Rob Earhart's WebLog

  • Applied Software Project Management

    So, I recently read Applied Software Project Management, by Andrew Stellman and Jennifer Greene.  I absolutely loved it; here's the review I wrote for Amazon...


    (Disclosure: I went to college with one of the authors.)

    I like that it doesn't evangelize. The authors simply point out that software project management isn't obvious, that well-intentioned people often make the same kinds of mistakes, and that they're preventable with a little knowledge and foresight.

    I've seen a lot of software projects. I've seen them succeed, I've seen them fail, and I've seen them produce the wrong products (not actually doing what the customer wants). Almost all took far longer than expected.

    Reading the book, I was consistently impressed by how well the authors identified almost all of the problems I've noticed (as well as a number of problems I haven't), explored why they occur, and provided straightforward solutions to those problems. I've sometimes seen things go wrong, but not really known how to fix them; this book's helped me understand what's happened and how to help things go right in the future.

    I wish I'd read this book ten years ago. (Or to be more precise, I wish the project managers for whom I've worked had read this book ten years ago.) I can't recommend it strongly enough; if you manage software projects, and you get the sense that things could maybe go better, read this book.

  • Hypervisor

    So, after my last post way-back-when, I got busy fixing bugs for a while.  Then I decided I wanted to do something other than fix bugs, and switched over to the Hypervisor team.

    So for those who missed the announcement a few months ago: the hypervisor's an OS which happens to look like ordinary hardware to the applications which run on it.  So you can run multiple copies of Windows on it (or Linux, or DOS, or anything else which runs on x86/x64), and take them up and down individually, and everything just works.

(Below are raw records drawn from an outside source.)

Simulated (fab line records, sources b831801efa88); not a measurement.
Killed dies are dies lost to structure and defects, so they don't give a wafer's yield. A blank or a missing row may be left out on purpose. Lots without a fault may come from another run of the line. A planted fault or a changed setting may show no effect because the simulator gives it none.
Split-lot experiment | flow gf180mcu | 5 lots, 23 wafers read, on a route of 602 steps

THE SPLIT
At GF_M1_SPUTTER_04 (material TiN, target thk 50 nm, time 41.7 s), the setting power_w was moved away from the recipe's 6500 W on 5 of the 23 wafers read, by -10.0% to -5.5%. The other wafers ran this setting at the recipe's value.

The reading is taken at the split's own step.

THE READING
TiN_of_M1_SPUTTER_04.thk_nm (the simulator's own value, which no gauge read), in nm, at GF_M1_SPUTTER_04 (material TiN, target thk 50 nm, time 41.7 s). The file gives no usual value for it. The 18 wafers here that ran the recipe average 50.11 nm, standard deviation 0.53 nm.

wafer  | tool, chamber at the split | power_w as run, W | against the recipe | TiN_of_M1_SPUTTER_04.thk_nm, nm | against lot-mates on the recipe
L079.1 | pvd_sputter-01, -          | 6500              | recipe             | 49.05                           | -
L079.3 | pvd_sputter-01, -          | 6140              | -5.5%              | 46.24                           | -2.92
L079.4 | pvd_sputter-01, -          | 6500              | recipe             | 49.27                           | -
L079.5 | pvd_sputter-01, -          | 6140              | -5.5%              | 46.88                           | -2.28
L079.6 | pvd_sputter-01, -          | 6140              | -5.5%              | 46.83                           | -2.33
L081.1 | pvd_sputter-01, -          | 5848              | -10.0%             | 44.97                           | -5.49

    Sounds a lot like Microsoft's existing Virtual Server product, eh?  It's basically the same idea, with a much better architecture which should let us run guests significantly more efficiently.

    On the personal angle: we're getting to write an OS, basically from scratch.  It's amazingly fun; there've been a lot of interesting design problems to solve, and the team as a whole has really bought into taking the steps necessary to produce a very high-quality product (it's always a plus when you think your project's really going to succeed).  It's been good.

  • Threadpool

    So I've checked in the new Longhorn threadpool.  (Unmanaged).

    If you use the threadpool, I think you'll enjoy it; there are a number of API features which should make it very easy to write correct code which uses it, particularly in the area of cleanup and dll unload synchronization, which the old QueueUserWorkItem() interface was sorely lacking in.  Performance and scalability should be a little better, too.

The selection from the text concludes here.